Good communication is the glue that holds a disaster response together, and I’m not talking about radios and agency acronyms. Communication, on a specific scale, relates to how we message our community through the media, and this takes planning well in advance of the disaster incident or crisis. When it comes to writing a strong crisis communication plan, there are key elements that should be recognized as best practices. Emergencies are immediate. A strong crisis communication plan should always reflect that immediacy while also recognizing that different audiences must be reached with information specific to their interests and needs.

A crisis communications plan is a vital part of an organization’s crisis and preparedness program. Regardless of the crisis, organizations and business should respond promptly and accurately during the entire lifecycle of an emergency, especially in the hours and days that follow the incident.

While not an exhaustive list, the following 9 steps are foundations in which to start writing a strong crisis communications plan:

Step 1: Identify and reach Your audience

Following an incident or crisis, particular audiences, each with their own needs, will need information designed to protect their well-being. The challenge is to identify the audiences based on demographics, their association with the crisis, and the methods to best deliver disaster messages to them. The best time to address this challenge is prior to the disaster occurring in the first place, and this takes a process of identifying potential hazards that could occur in your community or organization. Once you understand what crises you may be prone to, identifying potential audiences and corresponding crisis messages becomes easier. This enables you to develop message templates that you can store away which will aid in the writing of a strong crisis communication plan were the worst to occur.

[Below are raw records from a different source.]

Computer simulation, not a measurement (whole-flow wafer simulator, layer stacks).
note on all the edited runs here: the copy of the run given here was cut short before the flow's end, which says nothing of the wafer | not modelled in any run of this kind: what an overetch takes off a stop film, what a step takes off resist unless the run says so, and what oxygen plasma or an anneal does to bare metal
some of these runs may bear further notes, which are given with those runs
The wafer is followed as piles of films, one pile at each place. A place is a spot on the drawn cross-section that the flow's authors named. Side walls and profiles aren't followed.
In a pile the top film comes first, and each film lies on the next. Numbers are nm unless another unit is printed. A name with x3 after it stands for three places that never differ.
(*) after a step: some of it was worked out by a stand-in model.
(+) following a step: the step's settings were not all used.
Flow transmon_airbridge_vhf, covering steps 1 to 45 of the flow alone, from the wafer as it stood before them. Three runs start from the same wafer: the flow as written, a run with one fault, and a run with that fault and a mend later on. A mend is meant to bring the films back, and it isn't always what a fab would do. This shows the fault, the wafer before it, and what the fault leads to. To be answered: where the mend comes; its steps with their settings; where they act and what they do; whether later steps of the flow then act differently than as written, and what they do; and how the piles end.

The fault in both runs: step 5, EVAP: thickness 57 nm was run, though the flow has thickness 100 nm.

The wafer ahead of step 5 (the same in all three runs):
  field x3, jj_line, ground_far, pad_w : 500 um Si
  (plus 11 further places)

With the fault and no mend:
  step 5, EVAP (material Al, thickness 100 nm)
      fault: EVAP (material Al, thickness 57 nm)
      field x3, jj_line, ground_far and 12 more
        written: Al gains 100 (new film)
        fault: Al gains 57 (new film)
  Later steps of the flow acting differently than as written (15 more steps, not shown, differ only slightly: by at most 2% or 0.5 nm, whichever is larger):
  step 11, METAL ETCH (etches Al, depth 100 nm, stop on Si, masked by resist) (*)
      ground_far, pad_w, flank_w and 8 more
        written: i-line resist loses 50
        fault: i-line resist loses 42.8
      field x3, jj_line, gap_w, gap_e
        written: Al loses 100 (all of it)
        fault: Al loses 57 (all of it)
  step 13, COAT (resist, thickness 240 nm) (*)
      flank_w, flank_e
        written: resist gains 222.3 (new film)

Step 2: Include your stakeholders with up-to-date contact information

Communication specialists and leaders should identify potential stakeholders and customize messaging for them as you would your potential audiences. A stakeholder includes anyone who plays an essential part in disaster response and includes anyone from media outlets to government officials to local businesses. Stakeholders should also include those cultural communities who’s first language may not be English, or whose cultural norms do not align with other members of society. 

As an example, I live in a region in which the Amish community is very prevalent. If you don’t know, the Amish do not conform to practices of who they deem as the “English” population which includes most Americans. While they may approve of the occasional use of a cell phone, most other forms of technology are forbidden in the Amish community which makes communication during a disaster challenging to say the least. To exacerbate the problem, one cannot simply print off a flyer with disaster-based communication and deliver it to an Amish resident. For the Amish to integrate with the English community, they must coordinate with a local Bishop who not only approves any interaction with the outside community, but typically is the official intermediary between the two groups. 

Knowing such information is vital to deliver crisis messaging to a cultural community and should be incorporated into the planning process as you construct your crisis communication plan. This includes competencies in all communications that are accessible and easily interpreted by the specific audiences they need to reach. Once relationships are identified and nurtured, then contact information for each audience should be compiled in advance and be accessible during an incident, then regularly updated and secured.  

Step 3: Identify spokespersons within your team

You’ve heard the adage that plans are only as strong as the weakest link. When writing a strong crisis communication plan, it is essential for all people involved to know their specific role for the plan to run smoothly. Those who handle the plan should present a cohesive strategy that is consistent and accurate, thus mirroring their recruitment of responders and spokespeople for specific components of the plan. This means that team members and spokespersons should be well-informed about the emergency so they can effectively answer questions, display genuine empathy in their responses, and have some level of decision-making authority. A spokesperson doesn’t have to be a subject matter expert (SME) in the field of incident, so it helps to have an SME on board to help the spokesperson field questions at a later date if need be.

"Once you understand what crises you may be prone to, identifying potential audiences and corresponding crisis messages becomes easier."

Step 4: Coordinate a plan of action with others

Emergency Managers and communications professionals will need to work with others related to the disaster response such as local authorities, community leaders, and emergency responders. Any strong crisis communication plan should include a collaborative effort that includes some recognition (at a minimum) or input from corresponding agencies and leaders. This is to ensure that relationships and plans are not created after the incident occurs, but well before so that communication is seamless between all who are involved in the disaster, including communities and the media. A strong crisis communication plan should develop the roles and responsibilities for each group, so an official process of information dispersal is established before the communication plan is publicly disseminated to minimize confusion. If saving lives is the point of disaster planning and response, then a strong crisis communication plan that envelops this concept helps to ensure that the public stays informed of response efforts throughout the crisis.

Step 5. Clear messaging

Disasters, by nature, breed chaos and confusion, so a crisis is a bad time to learn that your message isn’t easily interpreted by your audience. In a disaster, we hear and interpret information differently than we do on a normal day, so it’s important to not only give communities useful information, but easily understood messaging. In a crisis, we must provide clear information and guidance to those looking for leadership. So, as you plan to write your crisis communication plan, try to incorporate the following practices to ensure your messages are clear:

  • Use familiar terms that everyone can easily understand
  • Avoid technical jargon that is conducive to your agency
  • Do not overcomplicate your message or make it too long. Plan to communicate only the most essential information.
  • Use visuals, such as maps and diagrams to aid in your message delivery and incorporate common visuals ahead of time in your crisis communications plan.
  • Develop a plan and message template to use empathetic statements within the first thirty seconds of your message delivery.

"The more communication tools that you have in your toolbox, the greater the reach and ability you obtain to disseminate vital information."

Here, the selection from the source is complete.